5. All Hands On The Bad One (2000)

In 1999, Sleater-Kinney were tapped for Belle & Sebastian’s inaugural Bowlie Weekender festival. They were stopped cold in the artists’ reception tent; on a chalkboard listing the lodging assignments, someone had scrawled “ladymen — yes” next to the number of their chalet. They duly converted the tone-deaf joke into “Ballad Of A Ladyman,” a stunning combination of glam Bowie and adult alternative wherein Tucker croons about the pressure to conform, something the band still faced, even as they continued to annex exciting new territory. According to the band, even at this late date people were still asking when they were going to add a bassist. They didn’t want one, they didn’t need one, but unlike the White Stripes (pretty early into their career at this point), some still saw its absence as a bug, not a feature.

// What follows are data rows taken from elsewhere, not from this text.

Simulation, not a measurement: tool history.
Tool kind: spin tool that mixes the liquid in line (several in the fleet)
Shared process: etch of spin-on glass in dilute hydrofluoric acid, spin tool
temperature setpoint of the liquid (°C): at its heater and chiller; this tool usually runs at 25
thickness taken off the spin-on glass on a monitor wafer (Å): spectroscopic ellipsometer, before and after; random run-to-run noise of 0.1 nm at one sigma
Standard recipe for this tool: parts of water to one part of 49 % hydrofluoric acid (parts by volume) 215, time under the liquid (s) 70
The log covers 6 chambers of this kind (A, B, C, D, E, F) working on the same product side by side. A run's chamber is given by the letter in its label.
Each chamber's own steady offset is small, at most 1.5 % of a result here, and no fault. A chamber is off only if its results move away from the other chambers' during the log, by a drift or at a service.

Ask Prince: conjuring a bass is a much cooler trick. On a pair of All Hands’ lean rock and rollers, you’d swear someone is holding down the low-end. I refer, of course, to “All Hands On the Bad One” and “You’re No Rock N’ Roll Fun,” a Beatles-indebted rave-up that harkens back to the coy playfulness of prime NW indie pop with a peculiar poignancy. (Perhaps it’s that beautiful harmony on the final chorus.) Five albums in, it’s clear that S-K still had every intention of having fun and surprising on their hard-won terms. Tucker drops a few obvious French signifiers on both “Male Model” and “Milkshake N’ Honey”: the former cheerfully offers to re-gender the rock hierarchy; the latter finds Tucker dropping into her lower register for a louche tale of a Parisian fling. In a scene that was still a couple years away from thinking it had invented dancing, Sleater-Kinney kept cranking out booty-shaking, sub-three-minute feminist anthems.